● In 1997 Davis confirmed rumors that she is a lesbian, a subject about which she had long been reluctant to speak openly. In 1999 she delivered an address at Johns Hopkins University’s “Living Out Loud” program, a series of lectures, films and events presented by the Diverse Sexuality and Gender Alliance, an undergraduate group on campus. In her speech, Davis focused on how issues of race and class affect the gay movement.
● For Davis, every facet of life is weighted with political significance. Her lesbianism, she says, is “something I’m fine with as a political statement.” She states that issues like sexuality can “enter into consciousness and become the focus of struggle” against domestic violence and AIDS. In her 1998 book, Blues Legacies and Black Feminism, Davis asserts that female blues vocalists who sang about homosexual desire, abusive men, jealousy, lust, travel, and love were creating “a working-class Black feminism” and “a politics of resistance challenging race and gender identity.”
● Davis has never really written a scholarly or academic text. Her books, which are little more than political tracts, include: Are Prisons Obsolete? (2003); Imagining Medea: Rhodessa Jones and Theater for Incarcerated Women (2001); Global Critical Race Feminism: An International Reader (1999); The Angela Y. Davis Reader (1998); The House That Race Built (1998); Resisting State Violence: Radicalism, Gender, and Race in U.S. Culture (1996); Violence Against Women and the Ongoing Challenge to Racism (1992); Women, Culture, and Politics (1989); Women, Race, and Class (1981); Angela Davis: An Autobiography (1974); and If They Come in the Morning: Voices of Resistance (1971).
● In August 2014, while Israel was engaged in a military effort to dismantle Hamas’s vast terror infrastructure in Gaza, Davis signed a statement that said:
“[W]e strongly condemn the current massacre of the Palestinians of Gaza …
“We condemn and are horrified by the current acts of Israeli brutality, while also recognizing the deeply rooted and ongoing violence that Palestinians are forced to endure on a daily basis — for example, living in ghetto-like conditions in Gaza, systematically having land confiscated, being deprived of their livelihoods, collective punishment, gender and racial violence, and ongoing expulsion and displacement from the Nakba until today.
“An extensive prison system bolsters the occupation and suppresses resistance. Over 5,000 Palestinians are locked inside Israeli prisons; more than 200 are children. There is ongoing criminalization of their political activity….
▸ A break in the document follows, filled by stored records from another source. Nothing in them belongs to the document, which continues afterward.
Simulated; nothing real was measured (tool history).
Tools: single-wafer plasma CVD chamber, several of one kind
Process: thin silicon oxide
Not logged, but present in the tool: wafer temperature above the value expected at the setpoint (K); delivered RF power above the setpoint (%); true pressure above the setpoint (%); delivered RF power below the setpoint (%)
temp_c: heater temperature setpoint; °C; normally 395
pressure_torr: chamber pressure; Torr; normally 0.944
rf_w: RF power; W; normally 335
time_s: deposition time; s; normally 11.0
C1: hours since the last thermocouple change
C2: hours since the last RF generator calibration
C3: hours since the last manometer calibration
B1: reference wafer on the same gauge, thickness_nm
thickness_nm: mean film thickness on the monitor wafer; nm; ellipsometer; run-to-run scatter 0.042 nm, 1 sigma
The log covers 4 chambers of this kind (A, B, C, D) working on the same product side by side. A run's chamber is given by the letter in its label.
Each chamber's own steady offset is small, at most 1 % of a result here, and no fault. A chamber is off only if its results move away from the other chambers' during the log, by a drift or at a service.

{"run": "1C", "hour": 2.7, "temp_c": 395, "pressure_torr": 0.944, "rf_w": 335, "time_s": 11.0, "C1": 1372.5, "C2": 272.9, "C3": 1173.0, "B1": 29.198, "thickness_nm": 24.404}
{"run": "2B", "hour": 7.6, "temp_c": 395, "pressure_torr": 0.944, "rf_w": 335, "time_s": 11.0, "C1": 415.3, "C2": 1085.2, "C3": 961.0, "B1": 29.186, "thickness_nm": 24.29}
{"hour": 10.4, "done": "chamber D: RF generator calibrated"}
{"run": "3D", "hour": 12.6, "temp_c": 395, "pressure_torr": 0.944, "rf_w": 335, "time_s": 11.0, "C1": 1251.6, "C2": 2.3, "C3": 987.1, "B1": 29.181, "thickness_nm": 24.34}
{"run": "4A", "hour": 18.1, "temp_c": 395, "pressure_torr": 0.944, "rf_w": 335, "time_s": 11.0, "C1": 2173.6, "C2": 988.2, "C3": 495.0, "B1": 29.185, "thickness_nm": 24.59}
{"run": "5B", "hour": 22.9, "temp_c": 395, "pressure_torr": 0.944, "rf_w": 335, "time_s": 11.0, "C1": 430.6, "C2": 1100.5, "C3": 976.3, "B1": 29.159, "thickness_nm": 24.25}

“We stand with the Palestinian community and with activists all over the world in condemning the flagrant injustices of the current Israeli massacre against the Palestinians of Gaza; the land, air, and sea blockade of Gaza; and the Israeli occupation of Palestine.”
● In a March 15, 2015 speech to Jewish Voice For Peace, Davis said: “I am extremely happy that Jewish Voice For Peace is emerging as one of the most important progressive organizations in the country.”